Look everybody – we’ve got an ethical foreign policy run by a liberal Foreign Secretary. Instead of dropping real bombs, he’s dropping truth bombs. Surely that’s good news?

OK, everyone’s laughing at Boris again. This time his “undiplomatic” language has been directed at the Saudis (also the Iranians, though no one seems as exercised about that), who, as we keep getting told, are a major trade partner and military ally. He’s accused them of “puppeteering” in proxy wars, in effect allowing the innocent civilians in other countries to lay down their lives, unwillingly, for the House of Saud (just as others have to lay down their lives for the benefit of the ayatollahs of Tehran). Cue the outrage, the tut-tutting from the “camel corps” of old Middle East hands, and some opportunistic mickey-taking by Bozza’s enemies, of which there are many.

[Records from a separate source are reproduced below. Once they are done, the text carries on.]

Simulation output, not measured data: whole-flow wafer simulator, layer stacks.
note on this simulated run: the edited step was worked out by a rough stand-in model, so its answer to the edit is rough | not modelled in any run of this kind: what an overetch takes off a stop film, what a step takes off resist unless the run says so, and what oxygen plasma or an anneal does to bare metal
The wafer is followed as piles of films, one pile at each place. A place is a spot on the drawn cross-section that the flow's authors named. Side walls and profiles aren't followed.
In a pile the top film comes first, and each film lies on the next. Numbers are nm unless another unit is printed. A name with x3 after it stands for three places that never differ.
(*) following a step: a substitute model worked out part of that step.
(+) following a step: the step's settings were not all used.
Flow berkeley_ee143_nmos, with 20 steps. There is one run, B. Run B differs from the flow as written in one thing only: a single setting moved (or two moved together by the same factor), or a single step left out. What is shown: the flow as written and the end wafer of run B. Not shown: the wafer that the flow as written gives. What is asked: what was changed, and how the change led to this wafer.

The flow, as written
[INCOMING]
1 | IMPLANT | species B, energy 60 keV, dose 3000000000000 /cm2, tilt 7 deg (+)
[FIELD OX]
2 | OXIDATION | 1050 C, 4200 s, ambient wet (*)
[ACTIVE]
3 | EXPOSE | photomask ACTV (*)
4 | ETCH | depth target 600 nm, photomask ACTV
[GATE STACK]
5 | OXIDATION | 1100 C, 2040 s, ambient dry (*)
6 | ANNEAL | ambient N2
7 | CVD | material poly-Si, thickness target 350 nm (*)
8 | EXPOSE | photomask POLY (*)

Well, we shouldn’t mock Boris for telling a few home truths about the nature of politics in that part of the world. As it happens, these things do need to be said, and why not in public (or at least, in this case, semi-public)? After all, the traditional approach – quiet words in regal ears, “behind-the-scenes” lobbying, men of the world getting frank with each other over a lavish banquet – hasn’t done much good for the orphans of Yemen or the refugees of Syria. For the liberal critics of Boris Johnson the hypocrisy is astonishing; our Foreign Secretary is merely saying exactly what they have been urging every representative of HMG to declare since time immemorial.

When New Labour came to power in 1997, the prickly but principled then-Foreign Secretary, Robin Cook, made vast trouble for himself by calling for an “ethical dimension” to British foreign policy. The approach did not survive his departure from office, and he didn’t make that much headway when he was still running foreign policy because the British never lived up to the ethical dimension anyway, so we ended up with the worst of all worlds. Oddly enough the neo-cons in the George W Bush administration also wanted to tilt American policy towards a more democratic and liberal approach – hinting to the Saudis that they’d rather they went in for a little reform. The old US approach to client state dictators from Fulgencio Batista to Mobutu Sese Seko to Nguyen Van Diem, and, embarrassingly enough for a time, Saddam Hussein was simple: “He’s a son of a bitch, but he’s our son of a bitch.”

The Bush-Cheney view was that this was futile and self-defeating, as well as undesirable. Once again that approach, intelligently applied as it was by Condi Rice, did not last long. The Saudis continued to do what they have always done, and now they have overreached themselves dangerously in the region, threatening the very stability they crave.

So someone needs to tell them where they are going wrong, and it may as well be Boris Johnson. We should be impressed and supportive of his efforts, not use them to make fun of the poor chap. No one else in his sort of position talks about the Sunni-Shia issue, and how Iran and Saudi Arabia use it for their own regional ends; in the end, only by doing so will both those regional powers, the smaller countries used as battlefields, and the wider world, see some peace for a change. What’s funny about that?